Often times I can walk into a bathroom of any age or style and immediately spot the small things that tell me if the bathroom was remodeled the right way or not. The giveaways...
Tile abuts fixtures, casings and baseboard. Talk about looking like crap. The grout usually looks messy and when the wood shrinks from seasonal changes, cracks will start to show. Not to mention that the baseboard looks even smaller due to the reduced height. And don't get me started on tiling in a vanity bottom instead of going under. If someone wanted to change the vanity at a later date due to a style change, or if it was damaged, they would be stuck trying to match the exact footprint of the old vanity.
Beadboard paneling installed over the drywall. This is another save-a-buck detail that drives me crazy. The paneling is usually so thin that it the bead detail is minimal and yet applying it over the drywall flattens any window or door casing profiles. The proven way to install beadboard wainscot in a bathroom is to remove the drywall from the wall and apply the beadboard directly to the studs. This allows you to install a true beadboard and also keep the profiles/shadow lines of the window and door trim intact.
Tub or shower base is spongy. Just about every tub or shower installed over the last 40 years has been installed without regard to proper support under the base. I can step into and immediately feel if the base is properly supported or not. It has give and feels bouncy. The correct way to install the base or tub is as follows:
1. Replace or upgrade the subfloor with new and or additional plywood. 2. Nail down wire mesh under the base or tub foot print. This is to help keep the mortar in place. 3. Mix and pile mounds of structural mortar over the mesh. 4. Bed the base down into the mortar and confirm that it is level. 5. Install temporary blocking around the rim or top to keep it from moving as the mortar cures.
Doing the above ensures that when anyone steps into the tub or shower, there is an absolute feeling of solidness. Yes, doing this while installing the tub or base is a pain and takes more time and money and it's worth it.
Cheesy soap dishes or alcoves. This detail absolutely drives me crazy. Here is a picture of a tiled bathtub surround with a molded soap dish just slapped into the wall. Not only does it stick out like a large pimple on your forehead, they placed it right in the middle of the accent tile row. Down. Right. Ugly.
Shower Doors. Framed shower doors should be banned period. Not only do they look cheap and feel flimsy, the frame provides the perfect landing spot for soap residue which provide a breeding ground for mold. Frameless doors are easy to keep clean and really take the overall look of your bathroom up a couple of notches.

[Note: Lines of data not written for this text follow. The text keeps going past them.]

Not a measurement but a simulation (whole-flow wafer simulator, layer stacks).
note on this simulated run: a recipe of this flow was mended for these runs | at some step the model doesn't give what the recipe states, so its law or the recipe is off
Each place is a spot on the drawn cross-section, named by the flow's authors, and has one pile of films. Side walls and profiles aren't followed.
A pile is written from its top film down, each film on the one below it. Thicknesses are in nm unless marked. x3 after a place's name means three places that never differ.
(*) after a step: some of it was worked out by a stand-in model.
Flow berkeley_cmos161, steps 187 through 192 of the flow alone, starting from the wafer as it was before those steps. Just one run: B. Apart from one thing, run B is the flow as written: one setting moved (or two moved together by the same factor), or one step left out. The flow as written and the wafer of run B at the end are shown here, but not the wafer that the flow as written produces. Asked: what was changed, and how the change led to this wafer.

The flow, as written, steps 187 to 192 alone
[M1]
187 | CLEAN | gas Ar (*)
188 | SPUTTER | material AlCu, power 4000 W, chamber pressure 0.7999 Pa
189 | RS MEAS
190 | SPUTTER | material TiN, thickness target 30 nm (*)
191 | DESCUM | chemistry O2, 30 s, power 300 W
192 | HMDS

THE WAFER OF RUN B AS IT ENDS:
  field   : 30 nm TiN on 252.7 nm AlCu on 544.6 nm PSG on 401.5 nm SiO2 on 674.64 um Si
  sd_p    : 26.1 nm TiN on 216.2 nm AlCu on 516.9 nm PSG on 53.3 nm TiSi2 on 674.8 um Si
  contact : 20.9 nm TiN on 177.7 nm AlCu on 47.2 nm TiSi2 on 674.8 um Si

Over reliance on caulking. Caulking when used right has it's place in the bathroom. It keeps joints closed when a house moves due to seasonal changes. It directs water where you want it such as around the outer jambs of a shower door. However, I've walked into bathrooms where the caulking looks as if it were troweled on by the gallon and there is usually black mold growing by the minute.
These are some of the things to spot in a poorly constructed bathroom. In my next post, I will write about the details that make a difference in building a bathroom that looks fabulous for years to come.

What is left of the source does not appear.